In this case you actually might be able to use the DSCPs directly from the incoming VoIP packets (assuming they arrive suitably marked).

Plonk34 · January 10, 2018, 9:17pm

The reasons are DSCP to complex and my intention was only setting bit 3 for using band 0
I have to understand DSCP first for using.
A table with all 256 DSCP values vs. TOS field in dezimal, binär and hex values + the meanings will be great.

from the sip.conf

but corret me if i am wrong: tos_audio=ef = 1011 1000 = 0xb8 = TOS 0x18 minimal delay + maximize throughput = Band 1 = Bad because Band 0 are better

Plonk34 · January 10, 2018, 9:25pm

The Latency Sensitive group without VA have all TOS=0x0 or TOS=0x18 = Band 1
VA have TOS 0x14 = minimize delay + maximize reliability = Band 0
please correct me if i am wrong.

I thing i use tos_audio=va

moeller0 · January 10, 2018, 9:35pm

There are only 6 bits worth of DSCPs, so just 64 values, the other two bits of the TOS byte are now doing duty for explicit congestion notification (ECN).

Well, honestly DSCPs are really only ever defined inside a DSCP domain ad every network is free to (re-)map them any way they like to priorities or even change them (and almost no one is using the full 6 bits anyway).
That said there are a few DSCPs that actually are widely used, for example the values in your table, and with a bit of luck you ISP actually might leave these markings intact for incoming packets (with a packet capture during a VoIP call that should be easy to check).

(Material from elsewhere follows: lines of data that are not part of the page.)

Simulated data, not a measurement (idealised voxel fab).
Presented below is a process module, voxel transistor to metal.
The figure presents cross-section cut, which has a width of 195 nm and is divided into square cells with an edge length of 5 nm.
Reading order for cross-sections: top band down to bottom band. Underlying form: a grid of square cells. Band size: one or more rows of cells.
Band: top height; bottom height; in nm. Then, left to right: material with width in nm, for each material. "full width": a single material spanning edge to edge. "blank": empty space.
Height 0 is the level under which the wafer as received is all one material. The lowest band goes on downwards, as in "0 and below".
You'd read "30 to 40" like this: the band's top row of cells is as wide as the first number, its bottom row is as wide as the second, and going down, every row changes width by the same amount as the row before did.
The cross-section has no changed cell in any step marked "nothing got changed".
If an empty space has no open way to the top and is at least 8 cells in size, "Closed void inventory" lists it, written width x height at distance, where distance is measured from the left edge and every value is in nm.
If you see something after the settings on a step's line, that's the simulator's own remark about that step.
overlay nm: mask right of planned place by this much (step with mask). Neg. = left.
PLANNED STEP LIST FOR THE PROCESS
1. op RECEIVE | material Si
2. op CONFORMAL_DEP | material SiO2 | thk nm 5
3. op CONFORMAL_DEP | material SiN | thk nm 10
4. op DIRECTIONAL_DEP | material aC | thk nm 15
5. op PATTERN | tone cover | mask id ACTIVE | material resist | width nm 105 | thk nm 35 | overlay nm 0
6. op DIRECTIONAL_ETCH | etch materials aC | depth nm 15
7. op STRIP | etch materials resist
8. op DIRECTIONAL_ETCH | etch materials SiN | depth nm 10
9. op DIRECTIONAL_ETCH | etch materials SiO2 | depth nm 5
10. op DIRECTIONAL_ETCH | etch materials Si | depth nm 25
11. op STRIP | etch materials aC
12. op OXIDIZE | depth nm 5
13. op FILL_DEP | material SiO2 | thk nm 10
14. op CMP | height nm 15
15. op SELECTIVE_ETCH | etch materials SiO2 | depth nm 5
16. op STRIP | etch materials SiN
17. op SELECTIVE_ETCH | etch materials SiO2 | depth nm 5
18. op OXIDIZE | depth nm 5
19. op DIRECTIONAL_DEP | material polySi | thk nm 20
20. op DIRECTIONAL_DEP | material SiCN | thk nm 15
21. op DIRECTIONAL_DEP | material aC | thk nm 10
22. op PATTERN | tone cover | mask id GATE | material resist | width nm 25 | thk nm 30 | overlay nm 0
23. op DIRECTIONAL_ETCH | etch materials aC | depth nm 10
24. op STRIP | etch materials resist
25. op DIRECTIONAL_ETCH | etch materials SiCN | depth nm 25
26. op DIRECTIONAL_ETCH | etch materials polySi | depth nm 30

This does not make much sense, since the code points per se do exactly nothing, it really only matters if an AQM/QoS system actually starts treating packets differentially based on the DSCPs. And inside your network you set the rules, nobody forces you to interpret CS1 as lowest priority background, you could actually use that making for highest priority; and nobody guarantees that your markings on outgoing packets will a) not be re-mapped to something else on the way and b) will actually be interpreted the way you want them by network elements in the internet between the endpoints. But again using the few DSCPs that actually are used in the wild seems like giving a better chance of the DSCPs actually surviving up to the end points.

Unfortunately the 6 DSCP bits where not initially separated into two groups of 3 bits: 3 bits intended code point and 3 bits for actual re-mapping in the current dscp domain, that way endpoints could at least signal intent end2end; but this was not done and now it is too late...

moeller0 · January 10, 2018, 9:37pm

I actually do not know what band 0 or band 1 actually is supposed to mean? Is band 0 the unrestricted band and band 1 all the rest?

Plonk34 · January 10, 2018, 10:14pm

Hmm i dont fount the link but,
As i understand, exist in each linux network driver a sending queue with band 0, 1 and 2
0 have the highest prioprity

and as i understand the ToS field will be used like here:
https://www.cs.drexel.edu/cgi-bin/manServer.pl/usr/share/man/man8/tc-prio.8

moeller0 · January 10, 2018, 10:31pm

I believe this is only true if you use the pfifo_fast qdisc, which I would not recommend anymore...

running "tc -d qdisc ; tc -s qdisc" might reveal which qdisc is actualy in use.

Also the strict priority precedence as used in those bands is really not that desirable, as band 0 traffic will be able to completely starve the other bands. If possible try sch_cake with the diffserv4 mode and set aterisk to use more conventional DSCP markings. The problem with pfifo_fast really is that it is super easy to introduce massive bufferbloat with that which does not sound like a good idea in general.

Plonk34 · January 10, 2018, 10:56pm

As i understand it is enable by default:
http://www.tldp.org/HOWTO/html_single/Traffic-Control-HOWTO/#qs-pfifo_fast

tc -s qdisc show dev pppoe-wan_dsl
qdisc fq_codel 0: root refcnt 2 limit 10240p flows 1024 quantum 1514 target 5.0ms interval 100.0ms ecn 
 Sent 70365911 bytes 1059986 pkt (dropped 0, overlimits 0 requeues 0) 
 backlog 0b 0p requeues 0 
  maxpacket 0 drop_overlimit 0 new_flow_count 0 ecn_mark 0
  new_flows_len 0 old_flows_len 0

but what is the meaning ?

moeller0 · January 10, 2018, 11:09pm

IIRC, lede switched to fq_codel as the default qdisc, so outside of your defined policers there should be no priority bands active. at least not on egress...